Definition of a ‘source’ in OSINT

The most rewarding part of lecturing is when students come with questions which you cannot answer immediately. While some may feel that a lecturer should be able to answer all questions, I like to be challenged. And student questions often challenge what I may take for granted and in fact many concepts seem clear until you really start thinking about them.

Recently, during my last of a series of lectures on OSINT in the Qualitative Analysis Techniques for Intelligence Studies (part of the Leiden University Intelligence Minor), a discussion ensued on the definition of a source. The key question was ‘What is actually a ‘source’ in open sources?

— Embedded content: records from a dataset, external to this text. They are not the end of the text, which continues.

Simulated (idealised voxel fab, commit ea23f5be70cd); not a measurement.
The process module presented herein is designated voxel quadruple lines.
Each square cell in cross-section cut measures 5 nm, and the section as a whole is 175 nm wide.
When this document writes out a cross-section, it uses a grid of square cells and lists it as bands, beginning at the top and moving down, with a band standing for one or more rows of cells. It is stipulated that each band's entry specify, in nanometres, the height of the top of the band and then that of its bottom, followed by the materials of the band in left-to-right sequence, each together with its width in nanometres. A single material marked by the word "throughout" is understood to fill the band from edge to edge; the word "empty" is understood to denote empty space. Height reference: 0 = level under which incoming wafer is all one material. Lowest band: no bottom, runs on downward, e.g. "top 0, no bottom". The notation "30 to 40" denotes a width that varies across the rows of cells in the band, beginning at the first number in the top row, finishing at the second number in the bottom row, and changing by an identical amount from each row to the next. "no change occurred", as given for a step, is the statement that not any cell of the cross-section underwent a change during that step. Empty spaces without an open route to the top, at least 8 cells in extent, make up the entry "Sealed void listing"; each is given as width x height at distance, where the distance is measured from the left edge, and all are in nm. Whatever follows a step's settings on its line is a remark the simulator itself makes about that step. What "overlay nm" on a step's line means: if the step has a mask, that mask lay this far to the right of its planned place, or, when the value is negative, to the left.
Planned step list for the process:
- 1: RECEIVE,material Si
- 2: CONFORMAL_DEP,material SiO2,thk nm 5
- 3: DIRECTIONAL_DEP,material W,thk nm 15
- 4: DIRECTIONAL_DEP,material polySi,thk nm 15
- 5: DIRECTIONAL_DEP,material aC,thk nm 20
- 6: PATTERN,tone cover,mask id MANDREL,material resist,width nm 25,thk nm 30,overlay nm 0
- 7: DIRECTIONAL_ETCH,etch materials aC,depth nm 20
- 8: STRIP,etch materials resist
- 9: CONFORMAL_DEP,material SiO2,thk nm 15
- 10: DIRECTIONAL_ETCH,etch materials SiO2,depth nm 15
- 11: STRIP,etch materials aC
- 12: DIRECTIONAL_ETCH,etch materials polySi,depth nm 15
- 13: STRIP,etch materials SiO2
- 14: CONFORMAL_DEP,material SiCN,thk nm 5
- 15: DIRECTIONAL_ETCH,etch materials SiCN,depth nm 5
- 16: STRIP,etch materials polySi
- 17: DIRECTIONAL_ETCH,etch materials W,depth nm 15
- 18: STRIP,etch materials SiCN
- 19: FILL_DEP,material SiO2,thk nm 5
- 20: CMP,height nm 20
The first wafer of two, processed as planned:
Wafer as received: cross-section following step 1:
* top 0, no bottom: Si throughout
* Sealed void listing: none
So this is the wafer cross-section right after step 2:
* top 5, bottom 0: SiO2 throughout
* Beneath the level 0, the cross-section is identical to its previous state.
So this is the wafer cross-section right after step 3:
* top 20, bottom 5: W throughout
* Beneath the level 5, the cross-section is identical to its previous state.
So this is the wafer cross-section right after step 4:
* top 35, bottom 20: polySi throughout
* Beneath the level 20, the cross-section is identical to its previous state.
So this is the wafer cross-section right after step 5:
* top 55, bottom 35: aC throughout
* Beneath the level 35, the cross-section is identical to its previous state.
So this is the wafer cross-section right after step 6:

The relevant context is that we ask the students to validate the ‘sources’ they use for their research. The question was, what should we consider as the ‘source’: the (library) databases which we query (e.g. Leiden University library), the journals or media that contain potentially relevant information (e.g. the Journal of Water & Climate Change), or an actual article in a journal or newspaper which contains relevant information for the task?

All three options (library database, journal and article) appear, in some way or another, to meet the dictionary definition of a source as ‘someone or something that supplies information‘. As a result defining what is a ‘source’ in OSINT may be more complicated than, for example, in HUMINT where the ‘source’ by definition is a human who supplies information, overtly or covertly.

This blogpost briefly dives into the definition of a ‘source’ in open sources and we’ll come to the conclusion that there might not be a simple unambiguous answer.

Example

In order to aid the discussion, let’s take another concrete example. Suppose we’re looking for information on the development of Fractional Orbital Bombardment Systems (FOBS) and the LexisNexis database would be our first stop. You would in LexisNexis then most likely identify a recent article from the Financial Times in which journalist Demetri Sevastopulo, based on ‘five people familiar with the test’, breaks the news that China in August 2021 tested a system that could qualify as a FOBS. (If interested in the specifics, listen to the relevant episode on this matter from the Arms Control Wonk Podcast.)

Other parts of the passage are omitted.